The appeals panel sent the case back to US District Judge Brian Miller, who ruled in 2019 that refusing to purchase items was not protected speech by the First Amendment.
“Arkansas politicians had no business penalizing our clients for refusing to participate in this ideological litmus test,” Holly Dickson, executive director of the American Civil Liberties Union of Arkansas, which represented the Arkansas Times in the case, said. “Free speech isn’t a privilege you pay for, it’s a right guaranteed to every Arkansan.”
Arkansas’ law is similar to restrictions enacted in other states that have been challenged. The measures are aimed at a movement protesting Israel’s policies toward Palestinians. Similar measures in Arizona, Kansas, and Texas that were blocked were later allowed to be enforced after lawmakers narrowed the requirement, so it only applied to larger contracts. Arkansas’ law applies to contracts worth $1,000 or more.
Arkansas Attorney General Leslie Rutledge’s office said she was reviewing the opinion to determine the next step.
“The Attorney General is disappointed in the Eighth Circuit’s decision, which interferes with Arkansas’s law banning discrimination against Israel, an important American ally,” spokesperson Amanda Priest said in a statement.
The American Jewish Committee expressed disappointment by the court’s decision, as well.
“The court chose to read the statute as prohibiting the state from contracting with people who are participating in a boycott of Israel even if that participation was wholly unrelated to their state contract,” the organization said in a statement.
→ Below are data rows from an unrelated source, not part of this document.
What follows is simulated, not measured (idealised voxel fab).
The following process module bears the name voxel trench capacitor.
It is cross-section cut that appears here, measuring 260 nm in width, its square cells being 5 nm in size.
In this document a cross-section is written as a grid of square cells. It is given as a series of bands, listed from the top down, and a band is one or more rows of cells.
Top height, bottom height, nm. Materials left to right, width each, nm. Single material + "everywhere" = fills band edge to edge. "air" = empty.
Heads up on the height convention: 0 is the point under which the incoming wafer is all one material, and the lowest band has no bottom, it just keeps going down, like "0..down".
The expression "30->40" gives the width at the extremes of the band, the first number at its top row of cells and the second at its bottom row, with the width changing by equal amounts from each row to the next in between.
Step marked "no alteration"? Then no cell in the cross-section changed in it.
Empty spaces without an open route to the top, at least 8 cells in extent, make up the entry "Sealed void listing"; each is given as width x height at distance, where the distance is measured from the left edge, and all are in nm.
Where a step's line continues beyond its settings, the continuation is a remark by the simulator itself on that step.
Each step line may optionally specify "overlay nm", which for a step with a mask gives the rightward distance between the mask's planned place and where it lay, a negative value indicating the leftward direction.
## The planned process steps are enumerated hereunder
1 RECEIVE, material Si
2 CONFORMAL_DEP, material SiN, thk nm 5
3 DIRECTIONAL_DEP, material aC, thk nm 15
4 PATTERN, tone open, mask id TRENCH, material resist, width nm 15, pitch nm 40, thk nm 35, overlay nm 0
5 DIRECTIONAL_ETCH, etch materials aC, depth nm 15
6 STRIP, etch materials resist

The AJC explained that it does not read the statute as reaching such unrelated conduct. Rather, the statutes only boycott “participation that does, or is likely to, adversely affect the state’s interest in the contract in question.”
“Arkansas can easily remedy the flaws in today’s [Friday] decision both legislatively and administratively by limiting the statute and required contractor compliance certificate accordingly. AJC has already put into motion efforts to facilitate such changes,” the statement said.